Ogden Standard Examiner, Sep 16, 1962
BEHIND THE SCENES
He worked hard for recognition
By Alice Pardoe West
“I never want to pour another cup of coffee,” is what handsome, rugged, Irish Stephen Boyd said on the 20th Century lot. “I poured so many when I worked in a cafeteria to keep from starving, before things broke for me in show business.”
He went on to explain that although he had a good theatrical background, he went through a bleak period in 1952-53 that was unforgettable.
“I was unable to find work either in films or the theater,” he said. “I even took my guitar and played to cinema lines waiting to get in the show in London, one night, and it was my first and only experience in that.”
He laughed and went on with his delightful sense of humor: “It brought me a pound and sixpence for a matter of two hours’ work, and I blew the lot on a meal, and that meal lives in my memory as the most wonderful one in my whole life.”
He forgets his bad moments and rejoices in the luck he had in getting the role of Messala in the film “Ben-Hur.”
“My folks even named the home I bought for them while making ‘Ben-Hur’ after the character I played in it – Messala, “ he said.

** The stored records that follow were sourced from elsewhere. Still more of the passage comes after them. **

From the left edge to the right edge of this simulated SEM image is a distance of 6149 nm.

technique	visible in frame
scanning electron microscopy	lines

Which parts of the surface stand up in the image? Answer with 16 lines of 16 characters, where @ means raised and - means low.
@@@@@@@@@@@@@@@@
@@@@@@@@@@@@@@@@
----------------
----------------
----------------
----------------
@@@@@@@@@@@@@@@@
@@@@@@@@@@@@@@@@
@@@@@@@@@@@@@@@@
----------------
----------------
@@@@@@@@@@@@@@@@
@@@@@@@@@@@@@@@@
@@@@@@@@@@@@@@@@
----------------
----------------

Stephen is a native of Belfast, Ireland, and he began his career with the Ulster Theater Group there. In 1950 he was given an understudy part in “The Passing Day” and later took part in many radio productions. He then tried his luck in the London theater, but had no success, until one of Britain’s top stars, Michael Redgrave saw him working as a cinema doorman and guessed that Stephen was an out-of-luck actor, and talked to him.
This led to his joining the Windsor Repertory Company where he soon was playing leading roles, and later small film roles. His part in “Barnett’s Folly” proved to be the turning point in his career. Film companies were bidding for his services after his portrayal. He had many excellent roles in outstanding films and in 1956 was starred with Tyrone Power in “Seven Waves Away.”
Since then he had had numerous fine parts in American films and was starred with Susan Hayward in “Woman Obsessed.”
The surprise of his life was when Ralph Edwards had him on his show, “This is Your Life.”
“That was really something,” he said.
Dinah Shore also asked him to appear as a guest star on her program and it was then that he was discovered to have a wonderful singing voice.
“I had a lot of recording offers,” he said, “but I think I have plenty of time for vocalizing, after I get this acting business taken care of – that is, if I can sing at all.”
Stephen loves paintings and had a few on his two-bedroom upstairs apartment in Los Angeles. He likes his stereo equipment, records, books and cameras, too.
“I like to shoot home movies,” he said. “It’s fun. But my weakness is automobiles, especially sports cars. I’d but a new one every six months if my business manager would let me.”
He laughed and continued, “Do you know what I want more than anything? A cabin cruiser, so I can sail on the coastlines over the world. But that takes real money to maintain one of them.”
He has no ambition to be a pilot.
“I get bored when I’m up in the air too long, “Besides, I don’t have to go flying to have my head in the clouds. It’s there most of the time these days.”
Some of his latest films since “Ben-Hur” are “The Big Gamble, “ “Cleopatra,” and “The Inspector.”
He was married to Mariella di Sarzana in 1958 in Rome, but they are divorced now.